Review – Estranged: The Departure (Switch)

I am always impressed with one-man projects. Making games with a team is already hard as hell, so I can only imagine how demanding and exhausting it must be for a single developer to plan, design, build and test their own creation with little to no external help. This is the case with Estranged: The Departure. Originally released last year for Steam, earning some respectable reviews, this game was developed by just one person, Alan Edwardes, over a six year span during his spare time. The game is now available on Switch, so let’s see if it made a smooth transition to Nintendo’s portable system.

Estranged: The Departure Graphics

All things considered, this is a pretty good looking game for Switch standards. Too bad the framerate isn’t as smooth.

Estranged: The Departure is a story-driven, first-person survival horror game about a fisherman who wakes up in a mysterious, albeit surprisingly industrialized island after a shipwreck. He quickly finds out things have gone completely off the rails due to some initially unknown circumstances. It won’t take long until you meet your first enemy and realize that, instead of a simple story-heavy adventure, you’re dealing with zombies and conspiracies.

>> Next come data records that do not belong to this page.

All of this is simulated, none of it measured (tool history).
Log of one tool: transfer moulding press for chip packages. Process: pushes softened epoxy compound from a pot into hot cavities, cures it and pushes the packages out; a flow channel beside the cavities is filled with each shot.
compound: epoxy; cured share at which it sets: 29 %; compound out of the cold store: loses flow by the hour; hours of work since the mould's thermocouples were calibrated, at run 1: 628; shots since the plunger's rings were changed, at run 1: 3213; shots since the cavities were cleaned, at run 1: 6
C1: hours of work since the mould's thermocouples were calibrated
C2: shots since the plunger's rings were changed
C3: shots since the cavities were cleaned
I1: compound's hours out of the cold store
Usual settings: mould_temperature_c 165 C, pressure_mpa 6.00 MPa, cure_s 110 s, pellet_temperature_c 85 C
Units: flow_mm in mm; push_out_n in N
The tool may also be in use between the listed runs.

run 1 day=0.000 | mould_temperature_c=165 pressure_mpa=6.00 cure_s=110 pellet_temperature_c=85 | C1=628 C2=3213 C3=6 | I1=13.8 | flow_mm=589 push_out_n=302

For the most part, Estranged: The Departure plays like a traditional first-person adventure game with puzzle elements. It works better than another solo dev project I’ve recently reviewed, In Rays of the Light, because most its puzzles are actually inventive and its story. While not the most inventive in the world, it is told in a decent way, with good pacing and occasional set pieces to grab your attention. Some of its puzzles are a nuisance, however, especially when they rely on the game’s subpar physics.

Estranged: The Departure Zombie

Let’s just say these zombies aren’t very intelligent…

The controls are a bit janky when you’re just exploring the environment or interacting with a puzzle, but you can get used to them after a while. It’s far from being the ideal control scheme and the overreliance on physics-based puzzles as if this game thinks it’s Half-Life 2 are a nuisance. But given how these sections are usually slow-paced and devoid of danger, you might be able to forgive them after a while. Now, when it comes to its combat sections, be it during the main campaign or the bizarre, CoD Zombies-inspired “arcade mode”, Estranged: The Departure fails miserably. This entire section of the game felt like an afterthought, as if combat was added in the last minute to shake things up a bit.

Don’t expect a long game. Remember, Estranged is a solo project developed during a single person’s spare time over the last few years. Considering its run time and the fact it features bonus modes, such as the aforementioned arcade mode, as well as a shooting range, I’m amazed with how cheap it is. It goes for just five bucks, or even less depending on which eShop is your main storefront, which is money well spent, even if the game features its fair share of technical issues.

Estranged features a horde mode. I’m still asking myself why.

Its visuals are actually impressive, considering the poor hardware we’re talking about. Textures are rich, environments are varied and, for the most part, well designed. Some sections even feature impressive lighting effects. Other areas, however, are the complete opposite, being completely shrouded in nonsensical darkness to the point you can’t see a damn thing in front of you. You do have a flashlight at your disposal, but unlike most survival horror games, its battery is finite, though nowhere near as egregious as in Outlast 2. The framerate is admittedly unstable, though.

One thing I wasn’t expecting from a solo project like Estranged: The Departure is a decent sound department. With the exception of the poor voice acting (I’m pretty sure the developer just enlisted some friends and told them to read a few lines), the sound effects and occasional soundtrack are actually quite good. Weapons are loud, zombies growl in an intimidating way, and chase sections are accompanied by music loops that do improve the overall tense atmosphere.

Hello? Is it me you’re looking for?

Estranged: The Departure is hindered by a truckload of technical issues, namely in its controls and framerate, but considering the hardware we’re talking about and the fact it was developed by a single person, it’s a game worth praising at the end of the day. Its story is a bit predictable and its combat sections are beyond bland, but all in all, you’re paying just five bucks for a surprisingly hardy first-person horror game that actually demands a bit from the Switch’s hardware. I have nothing but respect for the game and its developer, even if it’s far from perfect.


Graphics: 7.5

It runs poorly, but considering the hardware limitations, it does look quite impressive at times. Textures are rich and the environments are well-modeled. The lighting is a mixed bag: it looks good in some areas, while it’s beyond irritating with how dark it is in others.

Gameplay: 5.5

The controls are a bit janky when exploring, but you can get used to them after a while. Puzzle solving is a mixed bag: some puzzles are inventive, others are a borefest. The shooting mechanics feel clunky and half-baked.

Sound: 7.0

While the voice acting isn’t exactly very good, the occasional bits of music and sound effects are pretty decent.

Fun Factor: 6.5

It’s a game full of good intentions, offering a staggering amount of bang for your buck. It’s hindered by a myriad of technical issues, but it’s enjoyable.

Final Verdict: 6.5

Estranged: The Departure is available now on PC and Switch

Reviewed on Switch.

A copy of Estranged: The Departure was provided by the publisher.